PSHENICHNYY v. RUSSIA
Doc ref: 3205/09 • ECHR ID: 001-168808
Document date: October 11, 2016
- Inbound citations: 1
- •
- Cited paragraphs: 0
- •
- Outbound citations: 4
THIRD SECTION
DECISION
Application no . 3205/09 Nikolay Ivanovich PSHENICHNYY against Russia
The European Court of Human Rights (Third Section), sitting on 11 October 2016 as a Committee composed of:
Helena Jäderblom , President, Dmitry Dedov , Branko Lubarda , judges,
and Fatoş Aracı , Deputy Section Registrar ,
Having regard to the above application lodged on 16 December 2008,
Having regard to the declaration submitted by the respondent Government on 30 September 2015 requesting the Court to strike the application out of the list of cases and the applicant ’ s reply to that declaration,
Having deliberated, decides as follows:
FACTS AND PROCEDURE
The applicant, Mr Nikolay Ivanovich Pshenichnyy , is a Russian national, who was born in 1954 and is detained in Stavropol . He was represented before the Court by Mr V. Shikhov , a lawyer practising in Tuapse , Krasnodar Region.
The Russian Government (“the Government”) were represented by Mr G. Matyushkin , Representative of the Russian Federation to the European Court of Human Rights.
The applicant complained, inter alia , under Article 5 § 3 of the Convention about the length of his pre-trial detention.
The part of the application concerning the length of the applicant ’ s pre ‑ trial detention had been communicated to the Government .
THE LAW
The applicant complained about the excessive length of his pre-trial detention. He relied on Article 5 § 3 of the Convention.
By a letter of 30 September 2015 the Government informed the Court that they proposed to make a unilateral declaration with a view to resolving the issue raised by the application. They further requested the Court to strike out the application in accordance with Article 37 of the Convention.
In the declaration, the Government acknowledged that the applicant had been detained “in violation Article 5 § 3 of the Convention” and stated their readiness to pay the EUR 1,850 to him as just satisfaction for his pre-trial detention between 14 July 2007 and 5 February 2009.
The remainder of their declarations provided as follows:
“The sum referred to above, which is to cover any pecuniary and non-pecuniary damage as well as costs and expenses, will be free of any taxes that may be applicable. It will be payable within three months from the date of notification of the decision taken by the Court pursuant to Article 37 § 1 of the European Convention on for the Protection of Human Rights and Fundamental Freedoms and shall be converted into Russian roubles at the rate applicable on the date of payment. In the event of failure to pay this sum within the said three-month period, the Government undertake to pay simple interest on it, from expiry of that period until settlement, at a rate equal to the marginal lending rate of the European Central Bank during the default period plus three percentage points.

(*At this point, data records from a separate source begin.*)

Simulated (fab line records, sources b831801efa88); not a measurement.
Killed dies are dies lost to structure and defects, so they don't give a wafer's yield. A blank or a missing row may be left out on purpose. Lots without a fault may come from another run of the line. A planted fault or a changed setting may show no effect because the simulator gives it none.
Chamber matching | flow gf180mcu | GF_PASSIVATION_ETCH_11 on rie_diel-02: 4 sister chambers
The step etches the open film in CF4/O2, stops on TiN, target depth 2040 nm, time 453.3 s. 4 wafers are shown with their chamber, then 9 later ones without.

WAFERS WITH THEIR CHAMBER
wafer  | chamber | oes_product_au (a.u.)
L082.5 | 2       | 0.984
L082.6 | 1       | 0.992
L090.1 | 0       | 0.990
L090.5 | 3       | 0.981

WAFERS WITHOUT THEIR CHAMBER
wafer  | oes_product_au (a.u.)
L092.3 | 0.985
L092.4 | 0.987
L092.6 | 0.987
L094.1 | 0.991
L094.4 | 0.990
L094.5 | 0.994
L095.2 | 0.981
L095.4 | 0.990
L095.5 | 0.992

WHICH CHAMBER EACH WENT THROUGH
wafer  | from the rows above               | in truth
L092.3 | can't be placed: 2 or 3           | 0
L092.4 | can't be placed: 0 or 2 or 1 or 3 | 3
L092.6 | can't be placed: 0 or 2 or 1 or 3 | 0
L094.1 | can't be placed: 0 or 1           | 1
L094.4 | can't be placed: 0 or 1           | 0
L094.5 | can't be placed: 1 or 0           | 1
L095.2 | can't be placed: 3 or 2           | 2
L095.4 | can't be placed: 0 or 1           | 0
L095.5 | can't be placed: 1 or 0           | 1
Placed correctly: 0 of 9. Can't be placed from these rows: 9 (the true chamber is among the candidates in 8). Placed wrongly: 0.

This payment will constitute the final resolution of the case.”
The applicant did not respond.
Court re iterates that Article 37 of the Convention provides that it may at any stage of the proceedings decide to strike an application out of its list of cases where the circumstances lead to one of the conclusions specified, under (a), (b) or (c) of paragraph 1 of that Article. Article 37 § 1 (c) enables the Court in particular to strike a case out of its list if:
“ for any other reason established by the Court, it is no longer justified to continue the examination of the application”.
It also reiterates that in certain circumstances, it may strike out an application under Article 37 § 1 (c) on the basis of a unilateral declaration by a respondent Government even if the applicants wish the examination of the case to be continued.
To this end, the Court has examined the declaration in the light of the principles emerging from its case-law, in particular the Tahsin Acar judgment ( Tahsin Acar v. Turkey (preliminary objections) [GC], no. 26307/95, §§ 75-77, ECHR 2003-VI; WAZA Sp. z o.o . v. Poland ( dec. ), no. 11602/02, 26 June 2007; and Sulwińska v. Poland ( dec. ), no. 28953/03, 18 September 2007).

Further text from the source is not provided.